A simple idea would be inputting the prices and volumes in the current orderbook, and predict the future mid prices. Furthermore, it’s ideal to have a rough expectation of the minimum time that the mid price crosses a certain price, or the time needed in expectation before my order got executed successfully.

change = []
for i in range(price.shape[0] - 1):
    # print(f'checking state {i} and {i+1}', end='\r')
    mask = np.isin(price.iloc[i + 1, :].values, price.iloc[i, :].values) + \
           np.isin(price.iloc[i, :].values, price.iloc[i + 1, :].values)
    cnames = price.columns[mask]
    mask = list(map(lambda x: x.replace('price', 'vol'), cnames))
    change1 = vol[mask].iloc[i + 1] - vol[mask].iloc[i]
    cnames = [c for c in price.columns if c not in cnames]
    mask = list(map(lambda x: x.replace('price', 'vol'), cnames))
    change2 = vol[mask].iloc[i + 1] - vol[mask].iloc[i]
    change_temp = np.zeros(2 * n)
    for ci in range(2 * n):
        c = vol.columns[ci]
        if c in change1:
            change_temp[ci] += change1[c]
        if c in change2:
            change_temp[ci] += change2[c]
    change.append(change_temp)

The calculation of change took over 10 minutes. I don’t think it’s gonna be useful in real work. However, it’s not so bad an idea to save it somewhere locally in case I need it later.

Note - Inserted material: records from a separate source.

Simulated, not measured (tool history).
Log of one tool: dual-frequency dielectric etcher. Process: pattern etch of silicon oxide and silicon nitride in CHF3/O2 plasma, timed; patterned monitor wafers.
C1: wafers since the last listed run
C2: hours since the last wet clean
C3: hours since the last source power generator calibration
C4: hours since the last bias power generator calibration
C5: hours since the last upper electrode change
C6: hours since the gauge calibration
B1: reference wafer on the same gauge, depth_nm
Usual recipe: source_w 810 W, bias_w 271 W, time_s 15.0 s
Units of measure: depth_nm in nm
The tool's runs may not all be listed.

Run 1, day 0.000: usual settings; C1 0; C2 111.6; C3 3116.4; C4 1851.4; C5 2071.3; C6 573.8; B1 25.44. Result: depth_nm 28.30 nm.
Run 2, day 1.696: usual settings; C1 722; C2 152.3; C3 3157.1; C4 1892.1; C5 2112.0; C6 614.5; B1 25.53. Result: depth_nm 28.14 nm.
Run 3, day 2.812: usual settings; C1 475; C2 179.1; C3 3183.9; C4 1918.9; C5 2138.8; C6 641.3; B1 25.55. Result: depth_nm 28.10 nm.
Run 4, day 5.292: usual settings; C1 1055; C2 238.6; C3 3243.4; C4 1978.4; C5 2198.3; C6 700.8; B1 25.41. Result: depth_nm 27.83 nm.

change = pd.DataFrame(np.array(change).astype(int), columns=vol.columns)
change.to_csv(f'data/change_{date}.csv')

Section 3: Model

change = pd.read_csv(f'data/change_{date}.csv', index_col=0)

After some research, I decided to fit the data in change to student’s t-distribution, Skellam distribution, and two-side Weibull distribution. I’ll now elaborate reason why I chose, and how to estimate each distribution below.

First is the t-distribution. It is well-known for its leptokurtosis which suits well in many financial time series as a better alternative to Normal distribution. The PDF and CDF of the t-distribution involves the Gamma function and thus would be computationally troublesome when we want to calculate the MSE of the parameters. However, notice for any r.v. $X\sim t(\nu,\mu,\sigma)$, we have relationship

$$ \text{Var}(X) = \begin{cases} \frac{\nu}{\nu - 2} & \text{for }\nu > 2,\\ \infty & \text{for }1 < \nu \le 2,\\ \text{undefined} & \text{otherwise} \end{cases} $$

and

$$ \text{Kur}_+(X) = \begin{cases} \frac{6}{\nu - 4} & \text{for }\nu > 4,\\ \infty & \text{for }2 < \nu \le 4,\\ \text{undefined} & \text{otherwise} \end{cases} $$

where $\text{Kur}_+\equiv \text{Kur} - 3$ is the excess kurtosis, we can simply go for moment estimation for t-distribution using empirical variance or kurtosis.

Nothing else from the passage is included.